It’s not every day that a restaurant pushes the established culinary rules, especially in a small city like Reykjavík. But an enterprising group of people have done just that with Nostra.
The restaurant is headed up by chefs Carl K. Frederikson and Einar B Guðnýjarson, both young chefs with fine dining experience behind them. Carl has previously worked in New York and Copenhagen and Einar at Dill. For both, Nostra is a true passion project.
The space is stunningly modern, replete with an open kitchen, space-age restrooms and a sublime rainbow spectrum glass wall that changes colours with the light. The interior is a breath of fresh air from the ‘distressed industrial’ look of many contemporary restaurants.
But the food is a revelation, too. Missing from Nostra’s menu are the dairy and butter-heavy sauces and mayonnaise that are so common on Reykjavík menus. “We’re yet to do a mayonnaise,” quips Einar. “When we started, we said: ‘No heavy cream and brown butter.’”
Although the restaurant has only been open since November, the menu changes with the freshness of ingredients. The chefs are committed to a seasonal menu, but not at the cost of quality.
“We try to source as locally as possible,” says Carl. “We don’t want to pay more for produce just because it’s Icelandic—it needs to be up to our standards.” This persistence has led the chefs to work with providers on products that are otherwise hard to come by here in Iceland, such as salmon belly. The kitchen also has a temperature controlled room to grow fresh herbs and store lemons and tomatoes at sunny temperatures that improve their flavour.
Their conscious approach reaches the bar as well. Artson, the artisanal cocktail bar, uses leftover bobs and bits from the kitchen to infuse alcohol, and brew bitters and syrups. Refreshingly, teetotallers aren’t sidelined here, and the bar has some ingenious alcohol-free concoctions like a drink with smoked pistachio shell syrup. Talk about root to stem!
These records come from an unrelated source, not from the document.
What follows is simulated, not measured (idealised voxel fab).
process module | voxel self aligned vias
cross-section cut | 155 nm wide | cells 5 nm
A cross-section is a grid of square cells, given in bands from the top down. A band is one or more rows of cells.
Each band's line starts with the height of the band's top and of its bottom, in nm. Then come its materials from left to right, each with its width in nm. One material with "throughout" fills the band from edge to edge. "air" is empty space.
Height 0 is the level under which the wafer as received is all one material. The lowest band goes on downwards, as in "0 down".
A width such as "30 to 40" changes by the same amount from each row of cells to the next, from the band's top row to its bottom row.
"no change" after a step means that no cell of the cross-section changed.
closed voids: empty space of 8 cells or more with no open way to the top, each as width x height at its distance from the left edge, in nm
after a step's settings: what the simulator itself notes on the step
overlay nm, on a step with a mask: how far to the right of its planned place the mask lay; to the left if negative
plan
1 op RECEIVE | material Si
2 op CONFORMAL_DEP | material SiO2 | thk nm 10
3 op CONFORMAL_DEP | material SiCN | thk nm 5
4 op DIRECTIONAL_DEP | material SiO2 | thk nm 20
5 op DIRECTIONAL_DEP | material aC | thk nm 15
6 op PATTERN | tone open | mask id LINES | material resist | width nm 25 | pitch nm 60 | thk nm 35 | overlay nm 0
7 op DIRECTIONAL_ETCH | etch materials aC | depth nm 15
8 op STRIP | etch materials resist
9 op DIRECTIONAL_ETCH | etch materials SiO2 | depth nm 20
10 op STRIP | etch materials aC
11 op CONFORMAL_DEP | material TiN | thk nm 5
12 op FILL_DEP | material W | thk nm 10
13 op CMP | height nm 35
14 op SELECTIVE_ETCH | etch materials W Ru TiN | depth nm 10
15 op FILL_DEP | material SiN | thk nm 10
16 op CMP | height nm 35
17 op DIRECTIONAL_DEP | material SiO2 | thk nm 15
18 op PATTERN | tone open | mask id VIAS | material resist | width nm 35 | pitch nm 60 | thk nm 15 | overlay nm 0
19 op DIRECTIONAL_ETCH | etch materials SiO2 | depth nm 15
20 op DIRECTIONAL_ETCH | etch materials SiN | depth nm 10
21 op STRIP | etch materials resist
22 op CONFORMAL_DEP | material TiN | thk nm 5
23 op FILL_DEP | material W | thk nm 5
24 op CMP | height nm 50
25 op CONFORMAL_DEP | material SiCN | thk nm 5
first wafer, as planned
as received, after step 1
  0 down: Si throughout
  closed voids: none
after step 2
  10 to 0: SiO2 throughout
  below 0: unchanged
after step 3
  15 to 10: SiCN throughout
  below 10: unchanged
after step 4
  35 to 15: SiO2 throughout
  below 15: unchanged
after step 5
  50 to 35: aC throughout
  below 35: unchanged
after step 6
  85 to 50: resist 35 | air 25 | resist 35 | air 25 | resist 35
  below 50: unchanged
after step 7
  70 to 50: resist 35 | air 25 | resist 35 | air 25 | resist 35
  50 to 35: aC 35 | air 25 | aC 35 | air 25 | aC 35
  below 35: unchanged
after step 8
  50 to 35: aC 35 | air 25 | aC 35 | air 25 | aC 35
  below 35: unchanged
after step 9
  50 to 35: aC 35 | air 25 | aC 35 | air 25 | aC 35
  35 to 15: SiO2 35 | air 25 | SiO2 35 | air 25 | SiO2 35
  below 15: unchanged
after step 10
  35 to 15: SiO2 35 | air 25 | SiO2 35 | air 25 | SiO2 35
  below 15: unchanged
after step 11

Nostra literally translates to “meticulous detail.” The spirit behind the name is visible in everything down to the cutlery—the knives stand on edge, as if standing to attention. And it’s on display, of course, in the food. Here, an amuse bouche of whipped skyr, no more than a spoonful, hides a brunoise of pickled celery. There, a downy blanket of ‘vichyssoise’ buries a mound of mushrooms and potatoes.
The dishes unfold in a harmonious progression of textures, flavours and intriguingly, temperatures. The cold plaice is delicately cured two ways—with green strawberry juice, and kelp. The timbale holds thinly sliced fresh sugar snap peas, segueing perfectly to the warm salmon belly.
“The salmon belly is a good example of how we work together,” says Karl. “I wanted to use the ingredient, and Einar had an idea about an onion dish. We married the two together.” The partnership works—the richness of the belly is both cut and enhanced by the sweet onion broth.
It speaks volumes about the confidence and skill of the kitchen that the ingredients are put centre stage, and achieve a delicate balance of flavour without the need for gaudy accoutrements. The service is top-notch, with cloth napkins refolded if you leave the table, and water glasses replenished as if by magic. For jaded palettes done with tired tricks, Nostra is a very welcome jolt.